Asking crucial questions about implementing personalized learning will help you capture its power for your unique context.
Many a teacher, student, and parent feels depleted from time spent in regimented classrooms better suited to the early industrial revolution than to an era when the hallmark is change, the survival mechanism is flexibility, and business models reflect a focus on the individual. The devotion to standardization characteristic of many classrooms is drab compared with the color-rich world outside school. And the content of many curriculums looks faded and joyless compared with the scope of possibilities calling to learners from the Internet, packaged to be intriguing.
Enter "personalization." In the ideal world it promises, students will be able to study what they want to study, whenever they want to study it, and wherever they choose. The shiny mechanisms of technology will work to make every student a skillful reader and an adept mathematician. Teachers will be less stressed. Presumably, life at home will improve as well once parents are freed from monitoring Common Core math assignments. Sign us all up! The opportunity seems too good, too timely, to pass up.
Look a little deeper into the idea of personalization and to many (although certainly not all), the idea still sounds right. Its goal clearly is classrooms that honor the individual in a range of ways. It embraces the highly defensible tenet that learning has to happen in students, not to them, and it recognizes the reality that the diversity of students in today's classrooms makes it impossible to claim that one-size-fits-all learning makes sense. Personalization conjures up images of kids eagerly going to school—or at least somewhere to start learning—each morning and talking enthusiastically with parents and peers in the evening about what they've accomplished during the day.

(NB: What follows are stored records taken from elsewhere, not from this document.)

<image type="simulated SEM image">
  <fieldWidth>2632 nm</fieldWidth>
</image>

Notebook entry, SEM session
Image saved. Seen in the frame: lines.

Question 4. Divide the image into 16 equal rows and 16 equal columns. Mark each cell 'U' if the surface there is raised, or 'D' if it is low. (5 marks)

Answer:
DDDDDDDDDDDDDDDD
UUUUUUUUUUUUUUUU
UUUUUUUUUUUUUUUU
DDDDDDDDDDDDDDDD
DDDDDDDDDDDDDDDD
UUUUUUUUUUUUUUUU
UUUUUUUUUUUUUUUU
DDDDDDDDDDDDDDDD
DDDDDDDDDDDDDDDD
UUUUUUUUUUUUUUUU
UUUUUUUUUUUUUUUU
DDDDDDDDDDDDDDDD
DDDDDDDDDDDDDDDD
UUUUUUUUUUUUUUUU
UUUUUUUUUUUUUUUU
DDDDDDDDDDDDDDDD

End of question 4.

But let's try to pin down personalization a bit more. The online Glossary of Education Reform (2015) says personalized learning refers to "a diverse variety of education programs, learning experiences, instructional approaches, and academic support strategies that are intended to address the distinct learning needs, interests, aspirations, or cultural backgrounds of individual students." It is, the Glossary says, an alternative to one-size-fits-all instruction; it's student-centered learning.
Although much that's inviting resides under the umbrella term of personalization, there are currently so many iterations of what personalization looks like that it begins to look like everything—and nothing. Personalization is written about variously as (to name just a few) personal learning plans, portfolio demonstration of learning, small schools, blended learning, community-based learning, increasing student voice and responsibility, project-based learning, inquiry learning, computer-based learning through adaptive technologies, dual enrollment, and anything-anywhere-anytime student-designed learning. In fact, the Glossary of Education Reform itself notes that personalization, as it's now used, "refers to so many different ideas, programs, and strategies that it's difficult to determine precisely what it refers to without qualifications, specific examples, or additional explanation." That caveat is cause for concern.
Schools are complex systems. Changing one element inevitably calls for changing others. Even modest departures from the familiar often cause disquieting tremors throughout the system. And we in education tend to look for the next big thing—the approach, text, or program—that will cure the ills that beset us. Often, there is considerable merit in whatever new instructional approach a community chooses, but then the potential of that approach is extinguished because the community adopts it in a manner suggesting that changing course in schools is as straightforward as changing socks. That unequivocally isn't the case.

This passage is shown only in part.